May 24 was Empire Day, and the traditional night to celebrate the British Empire with a bonfire and fireworks.
Australian children enthusiastically prepared for the big night for weeks before hand by dragging branches from near and far to build the mound. On the night before one particular ‘cracker night’ the children where awakened to the sound of burning timber. Someone had lit the mound and the children were very disappointed. A local man offered his truck to take the children into bushland and load up with dry branches. Eagerly the children rebuilt the mound so the celebration could be held that night and on time.

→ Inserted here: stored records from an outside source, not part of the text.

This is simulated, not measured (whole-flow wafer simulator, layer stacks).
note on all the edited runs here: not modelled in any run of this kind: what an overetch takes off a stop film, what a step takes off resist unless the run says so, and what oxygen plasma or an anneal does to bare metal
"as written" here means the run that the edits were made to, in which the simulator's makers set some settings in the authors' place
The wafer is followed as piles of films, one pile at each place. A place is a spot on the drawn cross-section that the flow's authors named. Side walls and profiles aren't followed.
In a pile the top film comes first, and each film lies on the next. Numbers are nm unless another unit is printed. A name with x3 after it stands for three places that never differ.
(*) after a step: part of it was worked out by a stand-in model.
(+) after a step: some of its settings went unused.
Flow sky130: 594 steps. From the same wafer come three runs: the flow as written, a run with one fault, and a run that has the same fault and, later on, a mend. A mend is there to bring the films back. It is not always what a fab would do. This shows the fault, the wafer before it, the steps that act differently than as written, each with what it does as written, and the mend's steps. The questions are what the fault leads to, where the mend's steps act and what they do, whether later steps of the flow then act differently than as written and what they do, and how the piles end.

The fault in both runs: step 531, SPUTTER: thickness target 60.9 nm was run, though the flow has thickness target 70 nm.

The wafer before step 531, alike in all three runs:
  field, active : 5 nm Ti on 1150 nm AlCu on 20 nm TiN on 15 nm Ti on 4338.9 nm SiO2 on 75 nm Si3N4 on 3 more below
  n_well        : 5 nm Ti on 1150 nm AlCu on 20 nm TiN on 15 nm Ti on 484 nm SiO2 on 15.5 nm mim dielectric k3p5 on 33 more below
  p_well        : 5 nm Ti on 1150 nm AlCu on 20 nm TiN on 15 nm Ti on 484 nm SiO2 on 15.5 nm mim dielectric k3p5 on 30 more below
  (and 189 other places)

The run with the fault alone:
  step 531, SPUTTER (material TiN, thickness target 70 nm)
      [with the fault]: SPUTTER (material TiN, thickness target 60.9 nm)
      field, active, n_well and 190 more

Popular fireworks were Catherine wheels, sparklers, Mount Vesuvius, double bungers, Tom Thumbs, Roman candles, throw downs, and sky rockets. The Catherine wheels had to be nailed onto a vertical post and when ignited spun rapidly, sending out a brilliant shower of fiery sparks. Sparklers were considered the more gentle fireworks, giving off star-like sparks when lit. Mount Vesuvius was cone shaped and released a variety of coloured balls through the top once the touch paper was ignited. Loud explosions heralded the lighting of double bungers and throw downs hitting the ground. Spectacular displays in the sky were guaranteed when fuses were set on fire on the sky rockets – a brief glow at the base then a swift whoosh as the solid fuel burnt inside, lifting the rocket a hundred feet into the air to burst in a ball of coloured flame.
The mothers supported their children’s efforts by providing cakes and hot chocolate drinks whilst the huge bonfire burnt sending flames and sparks high into the sky in celebration of Empire.